Well, I am eerily getting to the final phases of this long process of leaving. This weekend I travelled to Kentucky to see my family and to celebrate my mother’s 79th birthday. It’s really hard for me to even imagine that when I get home, I only have a couple days to prepare for the estate sale on Saturday. It is constantly on my mind wondering what the next couple of weeks will be like before I finally leave. On top of everything else that I am trying to remember, I sort of get the sense that after everything is sold I will feel like that, even if I do still have a house, I will no longer have a home. But when I’m honest with myself I remember that this is the feeling I’ve had for over a year now. My heart is feeling lighter the more I let go of things. I know I’ve said this here before, but is time to move on. Somehow this is something that you just know and can’t really explain.

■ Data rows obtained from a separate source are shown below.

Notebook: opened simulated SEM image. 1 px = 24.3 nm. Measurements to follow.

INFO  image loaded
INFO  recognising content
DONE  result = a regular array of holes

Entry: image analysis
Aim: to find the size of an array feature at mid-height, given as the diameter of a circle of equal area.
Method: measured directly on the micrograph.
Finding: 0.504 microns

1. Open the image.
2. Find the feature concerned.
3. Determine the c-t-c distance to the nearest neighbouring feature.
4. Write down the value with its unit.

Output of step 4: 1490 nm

Since I’ve been around so many people over the past couple days, I have had to talk a lot about this trip…you know, explain a few things. This is the most that I have had to do this vocally so far, and I tried to listen to myself as I talked about it. My conclusion is that even though I am on the younger end of the spectrum of my siblings, I’m very proud of the fact that I’m the first to go senile. It seems that the more I explained myself, the more my “Radical Sabbatical” morphed into the “Irresponsible Folly.” But once again I have triumphed over my ability to think logically and my good common sense by fooling myself into believing I’m doing the right thing. This battle is constantly being fought between my head and my heart. It’s a shame that my gums and top-right molar got caught in the cross-fire. They were really quite innocent.
I want to call out my entire family for the support and encouragement I have received over the past couple days. Knowing that you are standing behind me means everything to me and gives me the courage to “throw my heart out in front of me…and then race ahead to catch it.”